So 3 years ago I made a video on feminism which received a lot of support from most of my viewers. I filmed it virtually “in the heat of the moment”, after reading Warren Farrel’s “The Myth of Male Power”, also some online articles and blog posts expressing similar views while providing bogus statistics which I didn’t even bother to verify. Shame on me for that.
In the above embedded video I mentioned how those views hit close to home because (at the time) I felt they reflected my personal experience. I want to elaborate on that a little bit, because I think my attitude in that video was absolutely counter-productive.
I’ve been working in a variety of fields ever since I was 16 years old. At first I did some waitressing and bartending, then I worked for a little bit in retail, then in shipping, banks and insurance. In all that time I personally never FELT discriminated by my employers, who for the most part treated me and paid me equally to my male co-workers who were hired on the same position.
In a previous post I talked about the sexual harassment I experienced while working as a waitress. If you haven’t read that post yet, please do so for the sake of context. I have never seen or heard of male waiters/bartenders being subjected to the same type of treatment from their customers. In the interest of fairness, I must also mention that I and the other female waitresses/bartenders also made bigger tips. Again, this reflects only my personal experience, which I know is not much evidence of anything, but might be interesting to some of my readers.
My first “real job in a real office” was as a secretary for a small shipbroking agency. The only other employees besides my boss were 2 agents (both males) and an accountant (female). I worked there for some 3 years and my job description entailed doing all the paperwork for when one of our vessels entered or left the port, which included the Bill of Lading , Commercial Invoice, Certificate of Origin + the lists with the ship’s complete crew (name, position, etc), the merchandise, personal possessions on board and so on.
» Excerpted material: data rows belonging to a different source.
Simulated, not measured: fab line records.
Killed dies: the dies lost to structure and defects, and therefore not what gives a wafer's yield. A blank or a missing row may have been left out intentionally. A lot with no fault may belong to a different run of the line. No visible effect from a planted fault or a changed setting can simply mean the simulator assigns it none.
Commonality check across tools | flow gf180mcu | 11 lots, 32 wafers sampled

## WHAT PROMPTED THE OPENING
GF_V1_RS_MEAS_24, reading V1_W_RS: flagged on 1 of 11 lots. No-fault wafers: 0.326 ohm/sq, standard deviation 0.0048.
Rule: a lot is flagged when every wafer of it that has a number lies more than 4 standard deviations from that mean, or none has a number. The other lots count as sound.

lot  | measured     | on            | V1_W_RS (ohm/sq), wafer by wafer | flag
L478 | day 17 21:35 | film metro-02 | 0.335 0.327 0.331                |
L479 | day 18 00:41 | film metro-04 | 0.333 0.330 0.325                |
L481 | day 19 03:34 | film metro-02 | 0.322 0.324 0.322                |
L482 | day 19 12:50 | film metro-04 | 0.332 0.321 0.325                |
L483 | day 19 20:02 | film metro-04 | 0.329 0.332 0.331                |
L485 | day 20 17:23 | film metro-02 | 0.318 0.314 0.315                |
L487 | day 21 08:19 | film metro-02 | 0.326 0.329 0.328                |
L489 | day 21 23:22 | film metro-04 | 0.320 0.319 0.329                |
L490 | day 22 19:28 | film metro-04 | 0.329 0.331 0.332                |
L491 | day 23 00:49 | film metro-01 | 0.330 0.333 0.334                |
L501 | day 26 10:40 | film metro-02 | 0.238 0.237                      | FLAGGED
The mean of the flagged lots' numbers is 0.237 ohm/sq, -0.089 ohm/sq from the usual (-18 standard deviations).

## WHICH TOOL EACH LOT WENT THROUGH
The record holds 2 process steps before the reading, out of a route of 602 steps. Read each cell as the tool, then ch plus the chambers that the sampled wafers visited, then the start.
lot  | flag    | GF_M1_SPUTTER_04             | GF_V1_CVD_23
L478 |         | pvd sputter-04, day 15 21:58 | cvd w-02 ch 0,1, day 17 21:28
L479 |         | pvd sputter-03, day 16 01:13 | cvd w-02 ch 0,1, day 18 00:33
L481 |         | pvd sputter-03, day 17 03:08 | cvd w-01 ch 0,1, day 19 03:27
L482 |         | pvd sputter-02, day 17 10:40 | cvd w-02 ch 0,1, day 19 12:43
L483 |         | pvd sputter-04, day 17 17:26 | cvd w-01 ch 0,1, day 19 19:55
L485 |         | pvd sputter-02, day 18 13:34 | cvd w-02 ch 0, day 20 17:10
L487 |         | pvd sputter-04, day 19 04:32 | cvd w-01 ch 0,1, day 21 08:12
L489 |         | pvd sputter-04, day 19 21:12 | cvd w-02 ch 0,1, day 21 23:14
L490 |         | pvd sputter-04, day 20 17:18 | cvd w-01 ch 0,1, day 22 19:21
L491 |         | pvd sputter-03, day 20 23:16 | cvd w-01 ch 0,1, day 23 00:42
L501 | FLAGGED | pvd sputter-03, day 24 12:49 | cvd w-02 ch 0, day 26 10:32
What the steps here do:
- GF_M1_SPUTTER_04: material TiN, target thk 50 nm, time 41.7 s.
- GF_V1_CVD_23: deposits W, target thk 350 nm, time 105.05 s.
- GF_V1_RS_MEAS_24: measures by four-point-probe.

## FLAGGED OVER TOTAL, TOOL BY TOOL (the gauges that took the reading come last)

After 2 years or so when one of our agents quit his job, I asked my boss if I could be promoted as an agent, since I was familiar with all the procedures for when a vessel enters/leaves the port. On many occasions I had accompanied the agents when they were performing the arrival/departure procedures, so I pretty much knew all there was to know. I didn’t get the job. Instead, my boss hired a new agent who had no experience and had to go through one month of training in order to familiarize himself with all the things I already knew by heart. My boss never said I wasn’t qualified enough for the position, in fact he specifically said he would personally “love” to promote me. But he simply couldn’t, because – being a girl – I would lack authority and I would not be taken seriously by the other agents, ship owners and charterers – who were almost exclusively men.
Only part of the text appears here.